Panning back out from those iron sights, I appreciated some non-shooty bits of Black Ops 6 as well. There’s loads of interesting espionage gear to play with, an adventure game sequence set at a Bill Clinton fundraiser, a casino heist and some surprisingly enjoyable stealth missions (enjoyable because the second you’re inevitably discovered it just turns into a regular Call of Dutymission, guns blazing). There are also some bigger missions set on the game’s bigger multiplayer maps, where you’re given multiple objectives to complete and the freedom to tackle it all at will. One plays out like a miniature Far Cry, another like a homage to Control, there’s even a Diet *Hitman *in there, and all are a nice little diversion from the more linear, traditional missions.

The tributes to other games don’t end once you’re between stages, either. For reasons that are never quite adequately explained, you and your team of wanted international mercenaries are holed up in a house in Bulgaria where you…can spend cash you pick up during actual levels to take part in what’s essentially a home improvement minigame. You know, mercs for hire, on the run, taking time out to sink some brews and renovate. Normal Call of Duty stuff. It’s extremely stupid, but also charming in its own way; getting to see these gruff killers cooking a stew is a vulnerable, personal touch I wish the series gave us more of.
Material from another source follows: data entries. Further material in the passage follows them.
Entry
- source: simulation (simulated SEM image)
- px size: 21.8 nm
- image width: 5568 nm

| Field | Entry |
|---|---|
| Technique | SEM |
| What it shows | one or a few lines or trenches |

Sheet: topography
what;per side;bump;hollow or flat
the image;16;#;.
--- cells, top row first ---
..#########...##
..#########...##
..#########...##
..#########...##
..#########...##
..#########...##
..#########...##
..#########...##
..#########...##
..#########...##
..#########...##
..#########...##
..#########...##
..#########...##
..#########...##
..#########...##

Black Ops 6’s campaign is not a great shooter. Not by general standards, not even by the franchise’s own standards, which to be fair are, at their peaks, pretty close to some of the best ever made. But you know what, I don’t really mind. It’s just nice to have a Call of Dutysingleplayer game around that’s not terrible. Comfort food doesn’t need Michelin stars. And with my brain switched off and my finger on the trigger, Black Ops 6 sees Call of Duty once again hitting the spot.